ARTICLE
9 May 2011

PAYE Settlement Agreements - Do You Provide Your Employees With Expenses, Benefits In Kind Or Non-Cash Incentive Awards?

A PAYE settlement agreement (PSA) is a voluntary agreement between an employer and an inspector of taxes.
United Kingdom Antitrust/Competition Law

A PAYE settlement agreement (PSA) is a voluntary agreement between an employer and an inspector of taxes. Broadly, the employer agrees to meet its employees' tax liabilities relating to certain benefits and expense payments.

A PSA can be used for minor or irregular benefits or expense payments, provided the employer agrees these items with HM Revenue & Customs (HMRC).

The main advantage to this agreement is that once an item is covered by a PSA it does not need to be included on form P11D (or P9D) at the year end. Similarly, your employees do not need to include these items on their personal tax returns.

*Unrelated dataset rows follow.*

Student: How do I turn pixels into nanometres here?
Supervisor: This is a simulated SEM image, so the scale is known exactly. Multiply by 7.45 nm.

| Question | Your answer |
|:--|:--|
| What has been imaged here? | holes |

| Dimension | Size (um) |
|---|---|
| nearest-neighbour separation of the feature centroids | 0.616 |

As such, a PSA can help reduce your business's administrative duties and, because you're reducing your employees' tax liabilities, it should generate goodwill.

The details

In order to use a PSA, the employer and HMRC need to agree on which items are going to be included by 6 July following the end of the tax year concerned.

As the meeting of the tax bill is in itself a benefit, a grossing-up procedure is required. Both the benefit and the tax settled are liable to an employer class 1B national insurance contribution (NIC), that is at the same rate as class 1A NIC. The tax and class 1B NIC has to be paid by 19 October following the end of the tax year concerned.

What items can be included in a PSA?

There are many kinds of expenses and benefits in kind which you can include in a PSA, for example:

  • minor items such as taxi fares or incidental travel you pay or reimburse
  • the use of a pool car or other assets, such as a company holiday flat, where the items are taxable
  • relocation expenses exceeding the statutory threshold for
  • non-cash incentive awards or gifts
  • items where it is impracticable to apply PAYE or identify precisely what should be included on form P11D – typically taxable staff parties.

Items excluded from a PSA

However, there are a number of benefits and expenses that the inspector of taxes will not accept in a PSA, including:

  • ordinary cash wages, salaries and bonuses
  • round-sum expense payments (e.g. lump sums provided to employees to cover all expenses incurred during the year)
  • major benefits in kind provided on a regular basis for the exclusive use of individual employees (e.g. company car and fuel for that car).

The content of this article is intended to provide a general guide to the subject matter. Specialist advice should be sought about your specific circumstances.